Sunday, September 12, 2004

First things

The occasion of doing a first of anything makes one prone to ponder infinity. But pondering infinity makes me physically naseous, so I won't. I'm more inclined to say a little something about my own writing and how I think this might help it, and to do a little bit of explanation of what I expect this blog to do. That seems only appropriate for a first post, though perhaps a little hackneyed.

So about me, first, with a promise to segue into writing, with the thoughts behind the blog as a rousing conclusion.

I used to write effortlessly. In high school, the idea of tossing off a short story on a Saturday night was just about the easiest thing I could think of--at an age when I was really expected to be thinking only of tossing off. I even wrote an 80-page "novel" at one point. It was sort of a cliched James Bond-ish spy novel with lots of sex in it (so I wasn't too far off from the expected behavior). But then something happened in college. Mostly, college happened. And fiction got left behind (and probably rightly so) for the (at the time) more important pursuits of papers and exams. And while I loved the writing I did for 34th Street magazine, which was the campus entertainment rag, I felt somehow like that should be the end of my writitng for fun. It was becoming time to earn a living. And somehow I ended up in journalism school.

There will be plenty of time to discuss my feelings on journalism school, I'm sure, so I'll gloss over that, lingering just long enough to make it clear that while I love the job I have now, I don't think that I was cut out to be a reporter, per se.

And yet then there's this blog. And Blogging is something that was discussed at the convention of the Society of Professional Journalists (SPJ) this weekend. I think that in the right hands, a blog could actually bring a return to the more experiential journalism that I most enjoy reading. The kind that's written at a cafe table as the Nazis advance, but the writer still has a glass of beaujolais next to his Remington portable, Nazis be damned. I think that the blog has a real chance to return the meaning to the term "correspondent."

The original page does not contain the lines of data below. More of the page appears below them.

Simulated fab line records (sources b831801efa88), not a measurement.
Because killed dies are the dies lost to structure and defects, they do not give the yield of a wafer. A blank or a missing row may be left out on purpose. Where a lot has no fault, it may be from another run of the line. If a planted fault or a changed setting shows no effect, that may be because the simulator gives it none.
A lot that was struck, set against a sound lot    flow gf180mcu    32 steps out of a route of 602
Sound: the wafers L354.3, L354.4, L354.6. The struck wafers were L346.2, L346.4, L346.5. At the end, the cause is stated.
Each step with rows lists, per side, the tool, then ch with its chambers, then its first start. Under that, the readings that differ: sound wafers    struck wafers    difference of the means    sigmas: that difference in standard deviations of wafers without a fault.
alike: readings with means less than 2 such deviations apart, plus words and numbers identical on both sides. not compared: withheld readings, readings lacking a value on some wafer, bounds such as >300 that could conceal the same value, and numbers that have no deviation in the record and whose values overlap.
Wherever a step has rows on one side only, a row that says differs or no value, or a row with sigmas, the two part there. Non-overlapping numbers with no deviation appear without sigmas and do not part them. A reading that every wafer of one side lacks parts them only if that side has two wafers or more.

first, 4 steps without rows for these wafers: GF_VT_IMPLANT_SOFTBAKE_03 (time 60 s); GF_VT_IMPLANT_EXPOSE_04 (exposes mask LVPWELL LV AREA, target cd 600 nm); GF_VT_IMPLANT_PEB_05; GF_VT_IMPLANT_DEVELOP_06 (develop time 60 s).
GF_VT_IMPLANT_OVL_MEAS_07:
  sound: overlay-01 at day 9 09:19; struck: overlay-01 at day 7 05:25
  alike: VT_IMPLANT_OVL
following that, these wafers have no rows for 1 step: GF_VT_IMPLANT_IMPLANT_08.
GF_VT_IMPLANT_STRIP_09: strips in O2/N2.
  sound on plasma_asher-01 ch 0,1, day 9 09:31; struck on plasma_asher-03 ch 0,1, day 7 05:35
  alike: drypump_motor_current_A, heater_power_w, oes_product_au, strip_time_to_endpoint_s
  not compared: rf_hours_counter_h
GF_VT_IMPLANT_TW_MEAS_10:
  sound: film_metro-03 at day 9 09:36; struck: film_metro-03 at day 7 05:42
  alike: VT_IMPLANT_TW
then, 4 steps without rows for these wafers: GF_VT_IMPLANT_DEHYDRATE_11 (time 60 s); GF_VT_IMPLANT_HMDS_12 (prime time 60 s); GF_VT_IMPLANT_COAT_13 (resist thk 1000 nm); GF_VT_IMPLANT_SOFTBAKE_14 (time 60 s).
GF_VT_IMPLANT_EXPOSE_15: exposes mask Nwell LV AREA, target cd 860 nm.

But that's not what I really want to do with this necessarily. Of course, I do hope that the blog will be somehow experiential. But I also hope, as the title I picked might suggest in its Lieblingesque way, to bring a critical eye to the world, and especially to the media. I am a journalist by training, and an academic by heart and by employment. So you can expect some journalism to show up in this blog, but you should also expect some ranting and raving--albeit informed ranting and raving--about the activities of the press, and well, anything else I damn well please. What books I'm reading. Movies I've seen. Politics. My friends.

Speaking of friends, I had started this blog several months ago with a completely different first post, and I dedicated that now-defunct, one-post blog to my friend Rachael, who is currently slogging through the first weeks of her second year of law school. I did so because she's a fellow press junkie, and because she claims to enjoy reading my writing. But I want to make a fuller dedication with this revamped blog. So it's to my Mom, who taught me to be questioning and critical (and more importantly, she instilled in me the love of a cheap pun). It's to my Dad, who in many ways is my ideal reader. It's to my sisters, one of whom is stubbornly opposed to the idea of critical thinking, on principle. The other is still celebrating her 9/11 birthday in the Central Time Zone.

And of course, everything has to be dedicated to Paul. Because he has to hear me spout all this crap first, and yet he keeps coming back for more.